PDA

View Full Version : how to extract the anchor text



roger nie
10-29-2009, 02:59 AM
these days ,i'm working at refining the content of a html document.I extract all the hyperlinks and the corresponding anchor text in a html document.But while extracting the anchor text ,i just use the character matching technology,such as IndexOf (),...but it takes long time.
Do you have other methods to extrct the anchor text of an hyperlink,and tell me .Thanks!

rberinger
10-29-2009, 12:24 PM
these days ,i'm working at refining the content of a html document.I extract all the hyperlinks and the corresponding anchor text in a html document.But while extracting the anchor text ,i just use the character matching technology,such as IndexOf (),...but it takes long time.
Do you have other methods to extrct the anchor text of an hyperlink,and tell me .Thanks!

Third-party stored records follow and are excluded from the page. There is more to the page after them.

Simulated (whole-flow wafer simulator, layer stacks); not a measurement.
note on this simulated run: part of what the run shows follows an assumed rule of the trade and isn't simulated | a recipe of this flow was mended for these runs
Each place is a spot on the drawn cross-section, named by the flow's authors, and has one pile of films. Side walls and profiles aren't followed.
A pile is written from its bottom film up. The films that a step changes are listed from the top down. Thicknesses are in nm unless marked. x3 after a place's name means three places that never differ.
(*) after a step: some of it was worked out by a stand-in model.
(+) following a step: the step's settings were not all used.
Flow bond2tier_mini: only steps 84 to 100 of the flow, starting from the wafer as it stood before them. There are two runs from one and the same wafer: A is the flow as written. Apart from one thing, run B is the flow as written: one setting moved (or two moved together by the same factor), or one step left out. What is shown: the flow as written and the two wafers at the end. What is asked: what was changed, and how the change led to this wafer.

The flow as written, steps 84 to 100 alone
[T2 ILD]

There are several ways of doing this efficently (jQuery, XPath from DekiScript) if you provide a more specific "road map" of what your trying to accomplish I'm sure we can help. What are you doing with the text once you extract it?

crb
10-30-2009, 07:31 PM
I guess he's referring to SGMLReader.

roger nie
11-04-2009, 06:36 AM
There are several ways of doing this efficently (jQuery, XPath from DekiScript) if you provide a more specific "road map" of what your trying to accomplish I'm sure we can help. What are you doing with the text once you extract it?
i'm working at a meta mobile search engine ,i've constructed the search engine,and it works.But while used in mobile phones,the web page is too big ,so i want to extract the main content of a web page for the search result.
bye the way,the engine is constructed in ASP.NET

roger nie
11-04-2009, 06:38 AM
I guess he's referring to SGMLReader.
I've used SGMLReader for formating the html documents.but when i come to the next step,new question appears.